Text Sparse Rules
The sparse text rules allow for tokenizing text values, as well as TextListValues. They produce a block of numerical variables, one for each token count, where each VarKey* holds the value of the corresponding token to be extracted.
TextWords
Tokenization of a Text value into a bag of words. The words tokenization process uses separator or control characters as delimiters. The obtained words are either sequences of punctuation characters or sequences of any other character.
Example
In this example, the block of variables named BlogWords is filled from the Blog variable using a word tokenization process. Each variable within the block has a VarKey corresponding to the specific word to count. For example, if the value of the Blog variable is "Hello world!", the sparse block BlogWords will include variables Count_Hello, Count_world and Count_!, each with a value of 1.
TextNgrams
Tokenization of a Text value into a bag of ngrams. The ngrams are ngrams of bytes, from 1-grams to 8-grams.
Example
In this example, the block of variables named BlogNgrams is filled from the Blog variable using a ngrams tokenization process. Each variable within the block has a VarKey corresponding to the specific ngram to count. For example, if the value of the Blog variable is "Hello world!", the sparse block BlogNgrams will include variable Count1gram(l) with a value of 3, and variables Count3gram(lo ), Count6gram(world!) and Count1gram(!) with a value of 1.
Dictionary Document
{
Categorical DocId;
Text Blog;
{
Numerical `Count1gram(h)` ; <VarKey="h">
Numerical `Count1gram(l)` ; <VarKey="l">
Numerical `Count4gram(hell)` ; <VarKey="hell">
Numerical `Count3gram(lo )` ; <VarKey="lo ">
Numerical `Count6gram(world!)` ; <VarKey="world!">
Numerical `Count1gram(!)`` ; <VarKey="!">
} BlogNgrams = TextNgrams(Blog) ;
};
TextTokens
Tokenization of a Text value into a bag of tokens. The tokens tokenization process simply uses the blank character as delimiter. This method assumes that the text has been already preprocessed (e.g. lemmatization).
Example
In this example, the block of variables named BlogTokens is filled from the Blog variable using a word tokenization process. Each variable within the block has a VarKey corresponding to the specific word to count. For example, if the value of the Blog variable is "Hello world!", the sparse block BlogTokens will include variables Count_Hello and Count_world! with a value of 1.
Dictionary Document
{
Categorical DocId;
Text Blog;
{
Numerical Count_hello ; <VarKey="hello">
Numerical Count_Hello ; <VarKey="Hello">
Numerical Count_world ; <VarKey="world">
Numerical `Count_world!` ; <VarKey="world!">
Numerical `Count_.` ; <VarKey=".">
Numerical `Count_!` ; <VarKey="!">
} BlogWords = TextWords(Blog) ;
};
TextListWords
Tokenization of a TextList value into a bag of words.

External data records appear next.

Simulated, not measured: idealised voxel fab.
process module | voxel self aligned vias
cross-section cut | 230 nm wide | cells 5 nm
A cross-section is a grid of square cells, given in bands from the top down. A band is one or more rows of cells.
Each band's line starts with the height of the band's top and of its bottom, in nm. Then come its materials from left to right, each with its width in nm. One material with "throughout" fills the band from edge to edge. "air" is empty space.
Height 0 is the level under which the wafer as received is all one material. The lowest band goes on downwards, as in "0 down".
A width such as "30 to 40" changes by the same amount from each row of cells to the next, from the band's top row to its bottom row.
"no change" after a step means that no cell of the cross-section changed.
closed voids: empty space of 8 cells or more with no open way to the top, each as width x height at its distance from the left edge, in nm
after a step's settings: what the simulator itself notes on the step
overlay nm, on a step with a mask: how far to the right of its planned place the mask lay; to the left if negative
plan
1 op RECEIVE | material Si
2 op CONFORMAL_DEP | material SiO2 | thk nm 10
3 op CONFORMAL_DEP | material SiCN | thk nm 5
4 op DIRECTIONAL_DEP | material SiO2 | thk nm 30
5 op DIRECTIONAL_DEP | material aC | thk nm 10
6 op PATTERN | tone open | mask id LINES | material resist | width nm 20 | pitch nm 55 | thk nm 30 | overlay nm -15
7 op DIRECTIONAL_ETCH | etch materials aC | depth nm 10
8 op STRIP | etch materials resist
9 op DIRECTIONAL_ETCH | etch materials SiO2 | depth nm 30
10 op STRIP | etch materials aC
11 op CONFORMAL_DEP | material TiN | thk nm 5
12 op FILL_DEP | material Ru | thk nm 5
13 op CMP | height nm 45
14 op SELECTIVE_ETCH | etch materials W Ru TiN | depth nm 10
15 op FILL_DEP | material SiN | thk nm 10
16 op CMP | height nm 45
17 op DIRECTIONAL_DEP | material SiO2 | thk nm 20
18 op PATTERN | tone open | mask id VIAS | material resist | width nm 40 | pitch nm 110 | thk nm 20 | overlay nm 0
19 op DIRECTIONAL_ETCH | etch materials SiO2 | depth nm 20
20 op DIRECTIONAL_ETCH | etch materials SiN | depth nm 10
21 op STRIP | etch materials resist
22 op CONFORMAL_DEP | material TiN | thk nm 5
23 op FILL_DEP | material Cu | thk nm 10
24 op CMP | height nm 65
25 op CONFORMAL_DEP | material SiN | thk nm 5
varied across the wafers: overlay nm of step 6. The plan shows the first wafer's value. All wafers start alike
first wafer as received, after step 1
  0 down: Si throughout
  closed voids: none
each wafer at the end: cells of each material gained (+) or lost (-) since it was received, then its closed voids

The tokenization method used is the same as that of TextWords
, applied each Text values within the TextList.
TextListNgrams
Tokenization of a TextList value into a bag of ngrams.
The tokenization method used is the same as that of TextNgrams
, applied each Text values within the TextList.
TextListTokens
Tokenization of a TextList value into a bag of tokens.
The tokenization method used is the same as that of TextTokens
, applied each Text values within the TextList.